Liberty Matters

An Economic Price Worth Paying

 
What is the relationship between the American Revolution, the subsequent Founding, the rapid economic growth enjoyed by the United States since the 1790s, and America’s eventual emergence as the world’s economic superpower by the 1890s? That is a core question analyzed by Vincent Geloso and Antoine L. Noël in their essay, and a central issue with which the subsequent responses grapple. This goes hand-in-hand with a more speculative question: did the American Revolutionaries effectively give up, at least in the short-term, opportunities for economic growth because they subordinated the prospects for economic gain to their quest for liberty?
Comparative historical and economic analysis of the type in which Geloso and Noël engage is potentially rewarding but also risky to the extent that it involves engaging in what-might-have-been conjectures as well as consideration of counterfactuals. Every counterfactual, for instance, opens up the possibility of others, including some that would likely cancel out the imagined historical impact of the original.
The American colonies might well have benefited from British efforts at trade liberalization in the last quarter of the eighteenth century had they not rebelled and thus remained part of the British Empire. But that absence of rebellion would presumably have meant that none of the economic growth-inducing effects of the political developments that flowed from the drafting, ratification, and institutionalization of the US Constitution would have occurred. Assessing precisely where, economically speaking, the American colonies would have subsequently ended up is a very speculative exercise. That is why I generally prefer, to use C. Bradley Thompson’s words, “a reality-based approach to historical questions.”
That said, Geloso and Noël’s paper does underscore the vital role of human choices and agency in explaining how and why nations do (or do not, as the case may be) embark on particular courses of action that have major economic consequences. The men who signed the Declaration of Independence in July 1776 surely knew that they were effectively opting for a long and difficult war with what was, after all, one of the great military and financial powers of the age. They also recognized that the economic cost of that war for them personally and for the colonies that they represented would be considerable, if not devastating.
A strictly economic weighing of the likely costs of rebellion and revolution may well have resulted in such a declaration never being issued. Indeed, the economic damage inflicted by Britain's efforts to crush the rebellion between April 1775 and July 1776 was already before the eyes of American revolutionaries, whether in the form of the blockade imposed by the British navy or the ravages inflicted on states like Massachusetts by the soldiers of George III. The revolutionaries had reason to hope that French intervention in their conflict with Britain might help them prevail in the long-term, but they neither knew whether Louis XVI would commit France to supporting their revolution nor the form that any such intervention might take or the price that France might demand for its commitment.

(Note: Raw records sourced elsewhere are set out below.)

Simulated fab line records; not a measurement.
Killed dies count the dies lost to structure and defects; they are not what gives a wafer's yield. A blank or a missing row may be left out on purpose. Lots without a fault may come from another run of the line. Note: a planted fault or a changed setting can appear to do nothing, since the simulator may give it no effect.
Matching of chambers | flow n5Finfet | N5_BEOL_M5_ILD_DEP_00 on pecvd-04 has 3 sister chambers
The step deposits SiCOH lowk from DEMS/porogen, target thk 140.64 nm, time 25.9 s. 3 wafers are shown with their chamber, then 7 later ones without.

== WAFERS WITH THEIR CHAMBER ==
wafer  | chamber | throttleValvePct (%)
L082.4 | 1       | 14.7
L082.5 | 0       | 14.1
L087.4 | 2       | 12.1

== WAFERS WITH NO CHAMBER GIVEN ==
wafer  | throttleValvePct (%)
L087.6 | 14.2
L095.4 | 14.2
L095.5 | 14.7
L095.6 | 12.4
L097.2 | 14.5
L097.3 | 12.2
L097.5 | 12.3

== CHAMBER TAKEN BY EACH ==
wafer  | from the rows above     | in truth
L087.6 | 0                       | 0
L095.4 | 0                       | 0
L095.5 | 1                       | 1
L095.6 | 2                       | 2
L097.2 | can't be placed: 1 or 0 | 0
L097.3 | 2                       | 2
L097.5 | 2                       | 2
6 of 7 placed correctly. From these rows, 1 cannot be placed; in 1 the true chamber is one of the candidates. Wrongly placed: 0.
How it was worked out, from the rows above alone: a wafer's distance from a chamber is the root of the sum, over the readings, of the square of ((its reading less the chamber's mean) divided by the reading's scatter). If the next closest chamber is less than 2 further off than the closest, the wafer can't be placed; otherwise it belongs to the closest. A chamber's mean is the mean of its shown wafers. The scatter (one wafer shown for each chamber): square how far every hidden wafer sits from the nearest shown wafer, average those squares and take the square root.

And yet despite the certainty of the severe economic consequences of declaring independence and a plethora of political unknowns, the men of 1776 went ahead anyway. As Geloso and Noël remark, “That is saying that there truly is something historically exceptional about America’s founding moment.” Economic growth and stability truly matter, but they are not everything. Some things—such as liberty and the defense of our natural rights grounded in natural law—matter even more and are worth paying a large economic price.